If you are unhappy with that, you can introduce a ``bound-identifier=?`` check
and raise a custom exception:

.. code-block:: scheme

  (def-syntax (multi-define (name1 name2 ...) (value1 value2 ...))
      #'(begin (define name1 value1) (define name2 value2) ...)
      (distinct? bound-identifier=? #'(name1 name2 ...))
      (syntax-violation 'multi-define "Found duplicated identifier in"
                        #'(name1 name2 ...)))

Two identifiers are equal according to ``bound-identifier=?`` only if
they have the same name *and* the same marks. The name is
misleading since the arguments of ``bound-identifier=?`` are not
required to be bound identifiers; a better name would be
``strict-identifier=?``.

You can ``check`` that ``multi-define`` correctly reject duplicated
identifiers:

.. code-block:: scheme

 > (multi-define (a a) (1 2))
 Unhandled exception
  Condition components:
    1. &who: multi-define
    2. &message: "Found duplicated identifier in"
    3. &syntax:
        form: (a a)
        subform: #f

In this simple example using ``symbol-identifier=?`` would work too.
However this is not the geneal case. Consider
for instance the following macro expanding to ``multi-define``:

.. code-block:: scheme

  (def-syntax (multi-define2 id value)
     #'(multi-define (id id2) (value 'dummy)))

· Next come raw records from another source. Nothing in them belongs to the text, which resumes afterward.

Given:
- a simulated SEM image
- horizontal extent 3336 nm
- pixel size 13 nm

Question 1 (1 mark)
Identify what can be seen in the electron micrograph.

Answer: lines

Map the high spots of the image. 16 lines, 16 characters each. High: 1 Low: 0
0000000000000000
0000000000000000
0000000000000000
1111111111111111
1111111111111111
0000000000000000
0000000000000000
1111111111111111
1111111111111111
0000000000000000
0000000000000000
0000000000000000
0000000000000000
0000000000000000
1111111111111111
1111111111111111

``multi-define2`` introduces a dummy identifier ``id2``. 
Had we defined ``multi-define`` in terms of ``symbol-identifier=?``,
calling ``multi-define2`` with argument ``id`` equal to  ``id2``
would have generated a spurious name clash. Fortunately, since we defined
``multi-define`` in terms of ``bound-identifier=?``, nothing bad happens:

.. code-block:: scheme

 > (multi-define2 id2 1)
 id2
 1

``bound-identifier=?`` works in this case because
the identifier ``id2`` introduced by the macro has
different marks from the identifier ``id2`` coming as an argument.

``bound-identifier=?`` is not good for every circumstance. Consider
for instance the following variation of ``multi-define``, featuring
a literal keyword ``as``:

.. code-block:: scheme

  ;; not checking for duplicated identifiers here
  (define-syntax multi-def
    (syntax-rules (as)
      ((multi-def (name as value) ...)
       (begin (define name value) ...))))

This work, but the error messages could stand some improvement.
For instance, if an user misspells the infix identifier ``as``,
she gets a generic ``"invalid syntax"`` error, whereas we
would like to provide a customized error message showing the misspelled
literal identifier. Using ``bound-identifier=?`` we could try to
solve the problem as follows:

.. code-block:: scheme

  (def-syntax  (multi-def-bad (name as_ value) ...)
    #'(begin (define name value) ...)
    (for-all (lambda (id)
               (when (not (bound-identifier=? id #'as))
                 (syntax-violation
                  'multi-def-bad "Offending infix syntax (expected `as')" id)))
             #'(as_ ...)))

Unfortunately this solution does not work at all, since it raises
an error even when the ``as`` identifiers are spelled correctly:

.. code-block:: scheme

 > (multi-def-bad (x as y) (1 as 2))
 Unhandled exception
  Condition components:
    1. &who: multi-def-bad
    2. &message: "Offending infix syntax (expected `as')"
    3. &syntax:
        form: as
        subform: #f
    4. &trace: #<syntax as>

The reason is that ``as`` is not ``bound-identifier=?``
to ``#'as``. We need a less strict comparison predicate.
To this aim the Scheme standard provides another equality procedures
for identifiers, ``free-identifier=?``, which however is not quite right.

``free-identifier=?``
-----------------------------------------

``free-identifier=?`` is
the most complicated equality predicate.
I find its `description in the R6RS document`_ particularly confusing and
the name is misleading since the arguments of
``free-identifier=?`` are not required to be free identifiers.
A better name would be ``lax-identifier=?``.
Two identifiers are ``free-identifier=?`` if

1. they are both bound to the same binding and they share the same name
   (or they shared the same name before renaming at import time);
2. they are both unbound and they share the same name.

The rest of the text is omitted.